Wednesday, August 30, 2006


A reader complains about my use of the term Mohammedan. He says that his dictionary says that the term is archaic, and not favored by Muslims.

I am just using the word in its ordinary dictionary meaning. I realize that there are those who are inventing new terms like Islamist, Islamic Fascist, Islamofascist, Islamonazi, Jihadist, etc. None of these terms have generally accepted definitions yet, and they are not favored by people who call themselves Muslims. Perhaps I'll use one of those terms as well. I will continue to use the term Mohammedan because it is the most accurate and inoffensive term I can find for the followers of Mohammad.

I found this in the 1910 Catholic Encyclopedia:
After Mohammed's death Mohammedanism aspired to become a world power and a universal religion. ... Mohammedanism now comprises various theological schools and political factions. ...

It is hardly necessary here to emphasize the fact that the ethics of Islam are far inferior to those of Judaism and even more inferior to those of the New Testament. ...

Religion and the State are not separated in Islam. Hence Mohammedan jurisprudence, civil and criminal, is mainly based on the Koran and on the "Traditions". ... Slavery is not only tolerated in the Koran, but is looked upon as a practical necessity, ...

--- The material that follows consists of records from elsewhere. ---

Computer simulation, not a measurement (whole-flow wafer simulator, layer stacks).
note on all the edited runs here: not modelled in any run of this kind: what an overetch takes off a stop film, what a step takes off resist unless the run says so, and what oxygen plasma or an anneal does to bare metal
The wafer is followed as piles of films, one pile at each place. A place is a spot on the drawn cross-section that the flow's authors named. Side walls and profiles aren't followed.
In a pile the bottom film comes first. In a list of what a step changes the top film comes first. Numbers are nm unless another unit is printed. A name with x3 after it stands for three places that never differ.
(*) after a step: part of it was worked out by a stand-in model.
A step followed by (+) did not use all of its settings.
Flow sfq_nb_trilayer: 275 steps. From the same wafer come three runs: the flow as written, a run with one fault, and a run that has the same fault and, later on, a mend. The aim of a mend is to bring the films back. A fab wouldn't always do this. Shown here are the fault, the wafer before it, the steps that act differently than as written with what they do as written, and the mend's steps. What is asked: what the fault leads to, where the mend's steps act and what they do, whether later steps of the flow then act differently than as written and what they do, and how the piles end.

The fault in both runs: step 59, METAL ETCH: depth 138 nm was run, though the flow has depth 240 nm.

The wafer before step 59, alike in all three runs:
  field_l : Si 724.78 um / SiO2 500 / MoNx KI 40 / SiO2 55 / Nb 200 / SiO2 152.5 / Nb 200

In matters political Islam is a system of despotism at home and aggression abroad. The Prophet commanded absolute submission to the imâm. In no case was the sword to be raised against him. The rights of non-Moslem subjects are of the vaguest and most limited kind, and a religious war is a sacred duty whenever there is a chance of success against the "Infidel". Medieval and modern Mohammedan, especially Turkish, persecutions of both Jews and Christians are perhaps the best illustration of this fanatical religious and political spirit.
This is not an objective source, of course, but might be representative of the Catholic view in 1910.